In the latest threat to the US-UK special relationship, the US' top diplomat in Britain has called on London to back its pressure on Iran, warning of "serious consequences" for businesses who flaunt Washington's sanctions.
Accusing Iran of "squandering its money on proxy wars and malign activities abroad," US Ambassador Woody Johnson's op-ed in the Sunday Telegraph asked the UK to "use its considerable diplomatic power and influence" to join the US "as a united front" in its effort to secure "a genuinely comprehensive agreement" on Iran ending its nuclear program.
Reiterating a threat made by his boss, US President Donald Trump, on Tuesday, Johnson added that: "The President has been explicit: any businesses that put their commercial interests in Iran ahead of the global good will risk serious consequences for their trade with the US."
Earlier this week, British Minister for Middle East Affairs Alistair Burt backed the current deal negotiated with Iran, rejecting the idea that the UK would "go along with" the US.
"We made it clear that we regard the nuclear deal as an important part of the region's security. We think this is really important, sticking to a deal a number of partners have agreed to," he said.

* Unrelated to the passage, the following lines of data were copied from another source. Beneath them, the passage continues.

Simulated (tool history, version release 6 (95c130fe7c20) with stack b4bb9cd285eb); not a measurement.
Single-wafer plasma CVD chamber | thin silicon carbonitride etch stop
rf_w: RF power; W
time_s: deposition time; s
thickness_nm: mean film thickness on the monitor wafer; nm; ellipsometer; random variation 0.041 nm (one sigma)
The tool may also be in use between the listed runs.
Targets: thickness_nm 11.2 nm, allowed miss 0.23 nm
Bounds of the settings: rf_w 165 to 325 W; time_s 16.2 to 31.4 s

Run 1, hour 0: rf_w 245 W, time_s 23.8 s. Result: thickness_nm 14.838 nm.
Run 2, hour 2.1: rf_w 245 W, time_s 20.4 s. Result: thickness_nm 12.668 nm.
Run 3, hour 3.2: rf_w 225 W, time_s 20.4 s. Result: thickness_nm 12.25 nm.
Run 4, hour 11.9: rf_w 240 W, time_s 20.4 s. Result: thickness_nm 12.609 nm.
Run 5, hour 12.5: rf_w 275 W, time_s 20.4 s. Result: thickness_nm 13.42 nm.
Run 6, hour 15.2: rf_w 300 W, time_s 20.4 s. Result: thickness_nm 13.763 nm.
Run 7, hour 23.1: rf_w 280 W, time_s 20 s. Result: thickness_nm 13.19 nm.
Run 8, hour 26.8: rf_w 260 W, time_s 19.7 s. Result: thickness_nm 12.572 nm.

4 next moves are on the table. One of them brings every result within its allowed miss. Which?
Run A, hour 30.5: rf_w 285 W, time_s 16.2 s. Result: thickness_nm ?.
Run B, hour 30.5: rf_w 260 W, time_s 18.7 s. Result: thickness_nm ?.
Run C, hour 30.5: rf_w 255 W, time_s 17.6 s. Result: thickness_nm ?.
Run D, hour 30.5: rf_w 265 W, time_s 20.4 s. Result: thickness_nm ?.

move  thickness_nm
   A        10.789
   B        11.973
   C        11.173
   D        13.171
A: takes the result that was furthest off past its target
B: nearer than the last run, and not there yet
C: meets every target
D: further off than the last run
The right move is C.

The US position was further undermined by an unnamed UK minister who accused Trump of simply throwing "red meat" to his support base, calling the sanctions strategy counter-productive, according to the Telegraph.
Johnson's plea comes days after US President Donald Trump upped sanctions on Iran after the US withdrew from the 2015 Joint Comprehensive Plan of Action, also known as the Iran nuclear deal, in May. The historic deal, backed by the US, Russia, and China, and negotiated by the EU, saw the lifting of economic sanctions against Iran for ditching its nuclear program.
Calling the renewed sanctions "the most biting ever imposed," Trump also threatened via Twitter that "anyone doing business with Iran will NOT be doing business with the United States."
The US pullout has been met with disbelief by European allies, who issued a statement on Monday committing to the 2015 deal and encouraged investors to maintain business ties with Iran. UK Foreign Secretary Jeremy Hunt was among the signatories.
On Saturday, German Economy Minister Peter Altmaier told Bild newspaper that "we don't let Washington dictate [their will] on trade relations with other countries," labeling the US sanctions as one instance in which America's neglect of its partners was clearly shown.
The latest US-EU disagreement comes at a diplomatic low point between Washington and the bloc, who are already locked in a dispute over tariffs on steel, aluminum, and automobiles. A tense NATO summit in July also saw Trump beat up on allies over their defense spending and accused Germany of being a "captive" of Russia.